RAWTENSTALL spin king Keith Roscoe became only the fifth amateur bowler in the history of the Musbury Fabrics Lancashire League to take 1,000 wickets - and celebrated with another five to dent Haslingden's title hopes.

Roscoe reached his 1,000 on Saturday when he dismissed Nelson's David Crotty on his way to figures of 3-40 in a three-wicket defeat.

The slow left-armer took his place in the record books 25 years after launching his league career with Bacup and was congratulated by Pat Calderbank, the former Nelson bowler who was the last to perform the feat in the mid-1980s.

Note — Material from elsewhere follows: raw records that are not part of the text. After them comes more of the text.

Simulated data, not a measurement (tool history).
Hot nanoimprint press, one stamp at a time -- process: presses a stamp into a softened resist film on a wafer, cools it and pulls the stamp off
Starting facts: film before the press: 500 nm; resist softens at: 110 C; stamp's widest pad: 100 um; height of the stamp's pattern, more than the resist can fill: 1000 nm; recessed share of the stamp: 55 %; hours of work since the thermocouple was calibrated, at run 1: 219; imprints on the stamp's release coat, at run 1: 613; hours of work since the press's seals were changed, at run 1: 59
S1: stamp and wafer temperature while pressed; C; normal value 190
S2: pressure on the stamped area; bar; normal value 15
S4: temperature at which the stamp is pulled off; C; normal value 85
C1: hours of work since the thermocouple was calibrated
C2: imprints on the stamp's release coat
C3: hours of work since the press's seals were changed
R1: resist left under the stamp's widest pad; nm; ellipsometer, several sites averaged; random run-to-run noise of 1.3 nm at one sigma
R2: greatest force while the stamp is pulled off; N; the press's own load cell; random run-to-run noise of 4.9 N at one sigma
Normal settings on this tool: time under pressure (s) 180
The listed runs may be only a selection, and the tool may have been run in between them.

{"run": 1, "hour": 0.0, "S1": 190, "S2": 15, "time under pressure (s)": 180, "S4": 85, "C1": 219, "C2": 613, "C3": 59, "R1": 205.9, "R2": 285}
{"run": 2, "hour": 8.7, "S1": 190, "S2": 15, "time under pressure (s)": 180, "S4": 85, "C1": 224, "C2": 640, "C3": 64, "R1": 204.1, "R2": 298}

It was a gesture appreciated by Roscoe, who also passed 50 wickets in a season for the eighth time - all for Rawtenstall - and then by Sunday night took his career haul to 1,008 wickets as his 6-57 spun Haslingden to a 22-run defeat and gave him his 57th five-wicket return.

"It hasn't been the perfect weekend because we lost on Saturday, and the team comes first," said Roscoe.

"But I am very proud to have got to 1,000. It wasn't something I set out to do when I started out but it's just come along and it's nice to have done it."

Roscoe's first 198 wickets came for Bacup but it's in two spells at Rawtenstall, either side of stints with Edenfield and Sunderland, where the 42-year-old has wheeled his way to lasting acclaim.

Roscoe had too much guile for Haslingden's batting line-up as a failure to chase down Rawtenstall's 130 all out let Church open up a nine-point gap at the top of the table.

Paul Blackledge's men have the chance to make amends before they entertain Church next Sunday by beating Todmorden in a re-arranged fixture on Saturday.

But they will be kicking themselves for letting an opportunity slip by after Steve Dearden had claimed his second five-wicket haul of the weekend to put himself on the threshold of his own major milestone.

The all-rounder now has 49 wickets for the campaign and completed one leg of the double when he hit his first ball from Roscoe for six to pass 500 runs.

Dearden earlier struck the crucial blow when he removed Rawtenstall professional Andrew Payne for 16 and it took a 61-run stand for the fifth-wicket between Will Cook-Martin and Richard Wood to repair the damage.

Wood hit a six and five fours in his 39, but after he went with the score on 101, the home side lost their last six wickets for just 29 runs with substitute professional Asif Mujtaba picking up 4-59.

Haslingden also needed runs from the former Pakistani Test man but it was his controversial dismissal, after Barry Knowles had passed 400 runs for the season for the first time, which sparked another dramatic collapse.

Mujtaba would have survived gloving Roscoe to Payne at slip, via a deflection off wicket-keeper Vinny Hanson, had his inclination to walk not finally prompted a positive reaction from the umpire, despite second thoughts from Mujtaba as he sensed a possible reprieve.

Excellent close catching gave Haslingden no respite and by the 39th over they were teetering on 83-9.

Alan Howarth did a fine job as he hit 17 to take the score to 108 but with three needed for a fourth batting point, and Howarth having already survived a dropped catch in the last over, Michael Blomley edged the final ball of the match from Payne to hand Rawtenstall victory.